Limitation Act Article 137: Three-Year Residual Period For Applications With No Specific Limit
Article 137 of the Limitation Act 1963 gives a three-year residual period for applications with no fixed deadline. How the Supreme Court applied it to IBC Sections 7 and 9, plus Section 18 resets.
When a creditor, a company, or a legal heir wants to move a tribunal but cannot find a specific deadline in the rule book, one provision quietly governs the clock: Article 137 of the Schedule to the Limitation Act 1963. It grants three years from the date the right to apply accrues, and it has decided the fate of insolvency petitions worth thousands of crores since the Supreme Court applied it to the Insolvency and Bankruptcy Code 2016 in October 2018.
This explainer unpacks how Article 137 works, what the Supreme Court held in B.K. Educational Services Private Ltd vs Parag Gupta and Associates (2018), and how the three-year residual period interacts with Section 18 of the same Act, which can reset the clock when a debtor acknowledges a debt in writing.
The Statutory Question
The Limitation Act 1963 prescribes time limits for most legal proceedings through a detailed Schedule of 137 articles. Articles 1 to 136 attach specific periods to specific categories of suit, appeal, and application. Article 137, the final entry, is the residual catch-all: it states that for "any other application for which no period of limitation is provided elsewhere in this Division", the limitation period is three years, running from when the right to apply accrues.
The statutory question is deceptively narrow but commercially enormous. When a statute such as the Insolvency and Bankruptcy Code 2016 creates a brand-new right to apply to the National Company Law Tribunal, but is silent on any deadline, does Article 137 step in to impose a three-year cut-off? Or does the new application travel without any limitation at all, letting a creditor revive a debt that defaulted a decade ago? The answer shapes whether time-barred debts of Rs 1 crore or more can be dragged into insolvency.

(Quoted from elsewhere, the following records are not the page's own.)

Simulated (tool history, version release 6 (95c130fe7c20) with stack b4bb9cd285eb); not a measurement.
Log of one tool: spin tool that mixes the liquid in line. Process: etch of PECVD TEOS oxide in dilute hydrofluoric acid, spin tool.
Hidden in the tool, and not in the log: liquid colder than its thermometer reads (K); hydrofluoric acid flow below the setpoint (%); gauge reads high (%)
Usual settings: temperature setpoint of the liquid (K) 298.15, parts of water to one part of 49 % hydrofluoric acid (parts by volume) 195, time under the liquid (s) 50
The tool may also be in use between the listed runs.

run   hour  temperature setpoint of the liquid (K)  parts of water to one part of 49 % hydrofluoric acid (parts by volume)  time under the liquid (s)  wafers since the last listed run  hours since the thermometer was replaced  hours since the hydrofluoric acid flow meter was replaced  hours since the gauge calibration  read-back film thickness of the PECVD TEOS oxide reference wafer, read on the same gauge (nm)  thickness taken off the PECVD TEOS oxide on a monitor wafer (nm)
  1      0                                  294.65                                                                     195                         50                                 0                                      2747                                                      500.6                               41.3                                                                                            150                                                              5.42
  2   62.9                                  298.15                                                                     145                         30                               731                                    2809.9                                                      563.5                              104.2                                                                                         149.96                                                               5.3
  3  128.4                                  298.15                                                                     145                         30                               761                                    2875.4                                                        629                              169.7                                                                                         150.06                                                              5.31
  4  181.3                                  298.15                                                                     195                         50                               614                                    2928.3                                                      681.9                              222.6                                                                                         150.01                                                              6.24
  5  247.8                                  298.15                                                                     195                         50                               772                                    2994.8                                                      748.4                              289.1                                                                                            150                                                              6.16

Two provisions form the spine of this discussion. First, Article 137 of the Schedule, which supplies the three-year residual period. Second, Section 18 of the Limitation Act 1963, which provides that where a written acknowledgement of liability is signed before the original three-year period expires, a fresh period of limitation begins from the date of that acknowledgement. Together they decide both when the clock starts and when it can lawfully restart.
The stakes are not hypothetical. Since the threshold for triggering insolvency was raised to a default of Rs 1 crore by a notification dated 24 March 2020, recovery teams routinely revisit defaults that are several years old. Whether a 2019 default can still ground a 2026 petition turns entirely on the three-year arithmetic of Article 137 and on whether any document signed in between counts as an acknowledgement under Section 18. The full text of the Limitation Act 1963 is published on the Government of India's official portal at indiacode.nic.in.
What the Court Held
In B.K. Educational Services Private Ltd vs Parag Gupta and Associates, decided on 11 October 2018, the Supreme Court held that the Limitation Act 1963 applies to applications filed under Section 7 and Section 9 of the Insolvency and Bankruptcy Code 2016 from the inception of the Code on 1 December 2016. The Court rejected the argument that insolvency applications were free of any limitation.
The holding had three operative limbs. First, the relevant provision is Article 137 of the Schedule, so the limitation period for both a financial creditor under Section 7 and an operational creditor under Section 9 is three years. Second, that three-year period runs from the date of default, which is the date on which the right to apply to the Tribunal accrues. Third, applications filed beyond three years from the date of default are time-barred, unless the applicant can show that the delay is saved, for instance by a fresh acknowledgement under Section 18 or by a condonation of delay under Section 5.
The practical consequence was stark. A default that occurred more than three years before the insolvency petition could not be resurrected merely because the Code was a new law. The Court reasoned that the intention of the Code was never to give "a new lease of life to debts which are already time-barred". This single line, drawn from the briefing on the judgement, has since been cited in hundreds of National Company Law Tribunal and appellate orders to dismiss stale petitions.
The ruling also settled a split among earlier tribunal decisions taken between December 2016 and 2018, some of which had treated insolvency as a limitation-free remedy. By anchoring the answer in Article 137 of the Limitation Act 1963, the Supreme Court gave creditors and debtors a single, predictable three-year yardstick rather than a patchwork of conflicting orders.
Reasoning
Why a New Statute Borrows an Old Clock
The Insolvency and Bankruptcy Code 2016 did not contain its own limitation period when Sections 7 and 9 came into force on 1 December 2016. The Court reasoned that Section 238A, inserted later, made the Limitation Act 1963 expressly applicable, but even before that amendment the legislative intent was that limitation always applied. Because the Code created an "application" to a tribunal rather than a suit, and no specific article in the Schedule covered it, Article 137, the residual three-year provision, was the natural fit.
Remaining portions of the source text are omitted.